Revenue has published updated guidance on the participation exemption for certain foreign distributions to reflect amendments contained in Finance Act 2025. Information on distributions‑in‑specie and how the tax deductibility of a distribution impacts the exemption claim are also included in the guidance.
In general, for the purposes of the exemption, a relevant distribution does not include a distribution, or part of a distribution, that has been, or may be, deducted for tax purposes in any territory outside the State under the law of that territory. The guidance confirms that, from 1 January 2026, a distribution will not be excluded from being a relevant distribution solely because it is deductible for the purposes of a tax comparable to the close company surcharge in section 440 TCA 1997.
Section three of the guidance, which outlines the conditions the foreign dividend-paying company must meet to qualify as a relevant subsidiary, has been updated to include the following information:
- Relevant distributions made on or after 1 January 2026 by a company resident in a non-EEA or non-tax treaty territory are in scope of the exemption if foreign withholding tax at a nominal rate greater than zero per cent is paid on the full amount of the distribution and not refunded.
- The definitions of “relevant period” and “reference period” are reduced from five years to three years, reducing the period in which a company must be resident in a relevant territory, or have not had certain excluded merger and acquisition activity, prior to making a distribution.
- In cases where the domestic law of a relevant territory does not determine a company’s residence, the residence position will be determined under the terms of the relevant territory’s tax treaty with Ireland.

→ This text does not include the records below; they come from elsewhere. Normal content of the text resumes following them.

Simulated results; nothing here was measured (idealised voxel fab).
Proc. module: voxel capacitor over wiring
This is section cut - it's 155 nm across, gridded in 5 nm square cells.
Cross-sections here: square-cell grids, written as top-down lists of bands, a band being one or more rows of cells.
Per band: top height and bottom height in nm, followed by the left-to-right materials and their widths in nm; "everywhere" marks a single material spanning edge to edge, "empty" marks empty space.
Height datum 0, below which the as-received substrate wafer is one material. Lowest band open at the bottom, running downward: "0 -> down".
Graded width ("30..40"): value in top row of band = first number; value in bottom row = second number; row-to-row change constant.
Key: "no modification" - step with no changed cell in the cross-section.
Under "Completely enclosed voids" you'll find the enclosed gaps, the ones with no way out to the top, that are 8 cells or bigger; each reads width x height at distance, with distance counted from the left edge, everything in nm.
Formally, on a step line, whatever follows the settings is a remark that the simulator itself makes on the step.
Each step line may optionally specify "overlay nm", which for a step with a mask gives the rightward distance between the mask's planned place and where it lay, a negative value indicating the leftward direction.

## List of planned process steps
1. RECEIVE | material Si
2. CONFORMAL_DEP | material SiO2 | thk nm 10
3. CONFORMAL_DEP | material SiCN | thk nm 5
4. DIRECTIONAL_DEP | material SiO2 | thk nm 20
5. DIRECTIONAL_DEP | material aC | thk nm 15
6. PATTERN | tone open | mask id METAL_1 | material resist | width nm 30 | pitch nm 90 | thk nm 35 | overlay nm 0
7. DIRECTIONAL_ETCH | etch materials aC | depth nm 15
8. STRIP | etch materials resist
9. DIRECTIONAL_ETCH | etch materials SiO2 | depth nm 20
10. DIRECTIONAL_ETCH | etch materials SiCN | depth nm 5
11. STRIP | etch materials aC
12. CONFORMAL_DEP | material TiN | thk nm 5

- A company resident in a territory with which Ireland has a newly signed tax treaty is eligible to qualify as a relevant subsidiary from the date of signature of that tax treaty.
- In the case of a relevant distribution made on or after 1 January 2025, a distributing company is permitted, during the reference period, to have acquired a business or business assets consisting of shares, or to have moved residence from Ireland, or to have had merger and acquisition activity involving an Irish resident company.